Let $K$ be a field and $E$ a $K$-vector space. Let $S$ be a generating system $E$ and $L$ a free subset of $E$ such that $L\subset S$. Then there exists a basis of $E$ such that $L\subset B\subset S$.
Let $\mathcal{L}$ be the set of free subsets of $E$ contained in $S$. This set is inductive. Then the set $\mathcal{M}$ of free subsets of $E$ containing $L$ and contained in $S$ is also inductive. By Zorn's lemma, there exists a maximal $B$ in $\mathcal{M}$. We want to show that $E\subset\text{span}(B)$. Suppose not: let $y\in E$ such that $y\not\in\text{span}(B)$. Then $B\cup\{y\}$ is a free subset of $E$ and $L\subset B\cup\{y\}$. I still need to show that $B\cup\{y\}\subset S$ in order to get a contradiction. But why should $y\in S$?

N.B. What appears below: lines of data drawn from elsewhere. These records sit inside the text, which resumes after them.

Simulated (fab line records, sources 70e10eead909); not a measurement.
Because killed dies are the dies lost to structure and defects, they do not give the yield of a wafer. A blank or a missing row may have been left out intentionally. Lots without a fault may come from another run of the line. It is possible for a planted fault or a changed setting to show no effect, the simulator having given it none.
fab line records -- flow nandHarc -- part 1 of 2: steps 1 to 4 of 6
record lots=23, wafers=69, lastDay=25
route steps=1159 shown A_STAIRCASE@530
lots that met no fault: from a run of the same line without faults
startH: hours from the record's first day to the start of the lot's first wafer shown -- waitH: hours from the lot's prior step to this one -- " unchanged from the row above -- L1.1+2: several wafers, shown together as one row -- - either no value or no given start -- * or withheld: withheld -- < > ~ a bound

It doesn't have to be true. But instead of taking some $y\in E$ such that $y\notin\operatorname{span}(B)$, take $y\in S$ such that $y\notin\operatorname{span}(B)$. Such a $y$ must exist, because otherwise $S\subset\operatorname{span}(B)$, and therefore $\operatorname{span}(B)$ would be the whole space.